Here are my thoughts on each player competing for a spot, and what I want to see from them.
MILAN LUCIC: Sigh. Buying out Lucic makes close to no sense and it would take some serious creativity to trade him off. It’s very likely that Lucic is back with the Oilers next season. Last year was a nightmare and it didn’t seem like it could get any worse. Well, he still scored ten goals last season and this year, he’s on pace for around seven. It somehow got worse.
Since January, he’s looked better away from the puck, I’ll give him that. But the Oilers need more. Maybe he’ll be sparked by a new third line centre next season, but I doubt it.
For the rest of this season, it seems like we’ll just to settle on the fact that #27 is just a $6 million checking forward who can’t score. I don’t think we’re going to get a late-season heater.
ZACK KASSIAN: I was all about dealing Kassian at the deadline but his recent hot streak has changed my mind a little bit. He’s a hot and cold player, we all know that by know. When he’s on, he usually injects some energy and offence into the bottom six. Or in some rare cases, he slides up on a skill line and starts producing like the former first-round pick he is.
The issue: at almost $2 million, can the Oilers trust Kassian to be consistent for 82 games next season? Whether he’s in the bottom six or the top six, he needs to bring it every night. That’s not something he’s been doing for the past two seasons.
With that being said, the Oilers held onto him at the trade deadline and if he can keep up this current level of play, there’s no chance they deal him at the end of the year. He’s put himself in a great spot and the other thing he’s done is taken away a top-six opportunity from another player competing for a roster spot. A strong finish to the season will mean he’s in Edmonton for one more year.
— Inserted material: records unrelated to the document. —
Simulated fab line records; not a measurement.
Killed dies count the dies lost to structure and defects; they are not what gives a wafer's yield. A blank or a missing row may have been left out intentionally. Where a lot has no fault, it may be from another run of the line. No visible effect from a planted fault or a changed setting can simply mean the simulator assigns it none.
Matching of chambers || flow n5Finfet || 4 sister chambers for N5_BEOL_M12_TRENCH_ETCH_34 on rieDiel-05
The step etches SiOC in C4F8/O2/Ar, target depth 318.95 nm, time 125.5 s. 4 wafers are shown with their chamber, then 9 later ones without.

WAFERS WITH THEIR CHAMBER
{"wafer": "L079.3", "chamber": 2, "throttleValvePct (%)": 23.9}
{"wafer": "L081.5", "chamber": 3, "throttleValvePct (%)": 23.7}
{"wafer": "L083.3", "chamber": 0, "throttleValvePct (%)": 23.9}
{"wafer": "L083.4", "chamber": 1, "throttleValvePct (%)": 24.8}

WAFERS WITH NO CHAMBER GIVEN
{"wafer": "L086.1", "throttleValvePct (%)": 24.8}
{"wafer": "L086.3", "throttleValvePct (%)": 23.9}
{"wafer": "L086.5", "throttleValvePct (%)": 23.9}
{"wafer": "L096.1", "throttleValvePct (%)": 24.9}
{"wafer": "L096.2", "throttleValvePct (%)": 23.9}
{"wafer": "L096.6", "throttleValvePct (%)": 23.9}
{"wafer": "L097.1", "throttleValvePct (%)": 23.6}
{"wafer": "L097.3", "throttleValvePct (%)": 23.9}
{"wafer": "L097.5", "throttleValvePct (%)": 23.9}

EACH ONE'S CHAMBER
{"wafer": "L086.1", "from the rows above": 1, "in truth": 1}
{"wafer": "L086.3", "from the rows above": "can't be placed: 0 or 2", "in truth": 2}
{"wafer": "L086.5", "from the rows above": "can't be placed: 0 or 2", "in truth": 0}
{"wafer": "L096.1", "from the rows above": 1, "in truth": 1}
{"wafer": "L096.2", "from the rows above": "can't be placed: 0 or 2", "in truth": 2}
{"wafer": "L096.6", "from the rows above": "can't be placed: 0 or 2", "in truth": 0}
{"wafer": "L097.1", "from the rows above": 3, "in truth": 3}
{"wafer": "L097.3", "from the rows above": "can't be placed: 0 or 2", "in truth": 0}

KYLE BRODZIAK: He can win faceoffs and kill penalties but I think he’s too slow to compete in today’s NHL on a regular basis. He’s under contract next year and honestly, I think he can be a fine 13th forward, he’s just expensive. Buying him out makes no sense since they can pretty much bury his entire deal in the minors, so I expect he will get a chance to crack the lineup next September.
There really isn’t much he can do to change this perception before the end of the regular season, but he could come back next year a little bit quicker. He doesn’t need to necessarily skate faster, but he needs to prove he can keep up with the play and make quicker decisions. There’s a difference between the two.
SAM GAGNER: He’s been one of the few feel-good stories for this Oilers team. The fan favourite has returned and been much better than Ryan Spooner ever was. In ten games, he has three goals and an assist. Now, he has been getting put in some prime spots with skilled players, but credit to Sam for taking advantage of it.
My issue with Gagner is how appetizing it is to buy him out. He’s due $3.1 million next season and the Oilers can free themselves of $2.0 million of that if they buy him out. I think they could get creative and actually find another team (Ottawa) to buy him out for them, but that’s a conversation for another piece and would be very tough.
While Gagner has contributed and looked good, I think the extra $2.0 million will be too appetizing for the next GM and he could get bought out in June. It’s a shame and if he wants to avoid it, he will need to find his way onto a skill line for the rest of the season and stick there.
COLBY CAVE: This is an interesting case for a few reasons. I think he has an advantage because he only makes 650k so even if he is just the 13th forward, it can be justified. The flip side of that is that if he slips at all, his contract can easily be buried in the AHL and he would probably clear waivers.
I’ve liked Cave since he came to Edmonton earlier this season. The offence isn’t there as he’s scored just once in 18 games but he does a lot of things well. He’s a pretty strong skater, brings some physicality to their forecheck, and he’s won over 50% of his draws this year. Despite the fact he only starts 40% of his even-strength shifts in the offensive zone, the Oilers still get 53% of the scoring chances when he’s on the ice.
If he can bring a little more offence, I think the Oilers will find a spot for him.
JOSH CURRIE: He’s been a tremendous story and watching him this season has been a breath of fresh air in a season that’s been covered in a smog of negativity. He has offensive talent which is always welcome and he competes every single shift. He’s under contract next year at league minimum. Like Cave, if he proves to be a regular NHL forward next year, that’s a massive win for the organization.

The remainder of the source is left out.